Heldorado Trail report 50th EJS in Moab - Day 2
A quick run up an infamous trail
Some of our best memories from the trails have come from spontaneous trips. You know the ones where you and a few friends decide to hit a trail suddenly out of the blue. Maybe it’s Sunday afternoon, and you all just ran one trail and want more? Maybe you’ve found yourself in the ideal spot for fun that no one should pass up with the time to spare. Spontaneity and just a few well equipped rigs with good drivers and a little bit of time can make short work of even very tough trails. Today we got a rare chance to run Area BFE’s Heldorado Trail with Chris Durham of Chris Durham Motorsports, Jessi Combs in her Savvy Off Road EMC KOH race car, and Ned Bacon in his iconic Killer Bee flattie. If you don’t know these names invoke the Googles and learn. They are our heroes and important folks in off-road. Anyways, getting back on task, it’s been a while since we’ve been on Helldorado(…maybe since it was known as Upper Heldorado), although it’s always been a favorite of ours so when we had time to spare and Chris suggested it we said; “heck yea, lets go”. The trail is tough; it’s got sick climbs, twisty cracks, undercut ledges, and huge boulders. Anyone entering should expect breakage and body damage, and bring a winch. The trail is fun and even includes a nearly un-drivable water fall. Can you make it? This is bound to be one of our long time memories of a quick run up Helldorado at the 50th Easter Jeep Safari with three cool rigs and icons and icons in the making.
Chris Durham drops into the beginning of Heldorado in his sick low rider JK. This part of the trail requires flex and knowing the right line.
From there straddling a huge crack continues to stretch any rigs legs. Get too far to one side and you can slip down into this crack with a crash.

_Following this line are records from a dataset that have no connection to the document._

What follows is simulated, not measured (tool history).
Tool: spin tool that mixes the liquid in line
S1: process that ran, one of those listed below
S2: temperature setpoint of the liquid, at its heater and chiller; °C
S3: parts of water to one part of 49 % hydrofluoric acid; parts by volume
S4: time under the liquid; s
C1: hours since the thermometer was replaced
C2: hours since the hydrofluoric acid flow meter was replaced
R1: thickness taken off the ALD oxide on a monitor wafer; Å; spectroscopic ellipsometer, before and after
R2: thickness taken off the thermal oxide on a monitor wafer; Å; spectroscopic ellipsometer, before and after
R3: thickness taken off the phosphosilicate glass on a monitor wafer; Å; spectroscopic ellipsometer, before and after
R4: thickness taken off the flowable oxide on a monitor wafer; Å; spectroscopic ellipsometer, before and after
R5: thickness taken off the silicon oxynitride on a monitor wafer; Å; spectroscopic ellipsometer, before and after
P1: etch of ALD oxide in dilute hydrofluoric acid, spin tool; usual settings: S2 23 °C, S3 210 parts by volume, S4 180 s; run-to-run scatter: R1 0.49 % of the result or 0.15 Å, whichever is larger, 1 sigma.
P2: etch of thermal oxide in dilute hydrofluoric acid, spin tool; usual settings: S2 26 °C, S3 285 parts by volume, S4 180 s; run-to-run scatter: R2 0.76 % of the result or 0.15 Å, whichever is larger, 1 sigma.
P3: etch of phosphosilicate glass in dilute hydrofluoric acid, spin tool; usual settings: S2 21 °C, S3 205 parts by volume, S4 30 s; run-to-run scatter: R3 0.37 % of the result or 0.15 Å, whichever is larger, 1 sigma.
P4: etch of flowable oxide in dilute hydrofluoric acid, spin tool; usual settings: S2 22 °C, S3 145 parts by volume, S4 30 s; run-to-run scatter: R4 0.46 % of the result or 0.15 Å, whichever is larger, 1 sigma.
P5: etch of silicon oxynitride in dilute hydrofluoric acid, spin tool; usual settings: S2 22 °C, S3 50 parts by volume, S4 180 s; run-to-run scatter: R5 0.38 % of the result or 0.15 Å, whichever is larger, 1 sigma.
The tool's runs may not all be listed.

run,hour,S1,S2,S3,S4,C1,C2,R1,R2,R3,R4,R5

Then a quick jog to the left brings you out of those big tire swallowing boulders. Phew if you made it this far without flopping you’re off to a good start, but don’t get lazy the fun has just begun.
The next obstacle is interesting. An overhang on the left forces the rig on to the rock to the right. Its tight and chances are good you’ll rub your windshield or roof on that underhang.
Hug hard right and keep headed that way. As you crest around the bend a huge rock in the center of the trail loves grabbing tie rods and diffs. Keep the tires turned to the right and as the rig goes up (if it will) the right side of that rock should grab your tire and keep you headed the right way.
Then drive up that rock like a ramp. It will try to grab your rear diff and stop you dead.
After a short break you come to the next obstacle with two lines. One to the right side (shown) and one to the left.
One line to the far right if you’re rig is wide enough means hugging a wall and straddling a huge hole. Falling off the line here could do some serious damage and the climbs are undercut so they can be very hard on axleshafts.
The slightly easier line, and one that works better for rigs with narrower axles is to the far left. It involves shinnying up and over a huge sandstone rock that will test your belly clearance and probably hammer your center skid plate pretty hard.
From here tire placement helps rigs make it over some huge jagged chert boulders and a few coffin sized blocks of sandstone. Definitely not the hardest part of the trail, but technical enough to mean if you snooze you loose.
The next obstacle is a doozy. The Heldorado waterfall. It literally towers over most jeeps and is nearly un-drivable.
To drive it, according to Durham, who’s driven it a time or two, stay hard right all the way to the top. You’ll have to hit it and prey near the top. Don’t hesitate to rig up a winch line to a sturdy anchor at the top first to keep you from pirouetting over backwards. It’s a long ways down. It’s hard to see but Durham’s Warn Zeon is hooked up here. Most people winch without trying the climb.
Ned and Chris, Heldorado waterfall veterans help Jessie, a Heldorado newbie, winch up the waterfall as most sane people do.
The Killer Bee is arguably Ned’s most prized possession. He even ran her in the NORRA Mexican 1000 a few years back. Taking the winch means Ned gets to keep enjoying the Bee rather than risk injury and or huge amounts of damage.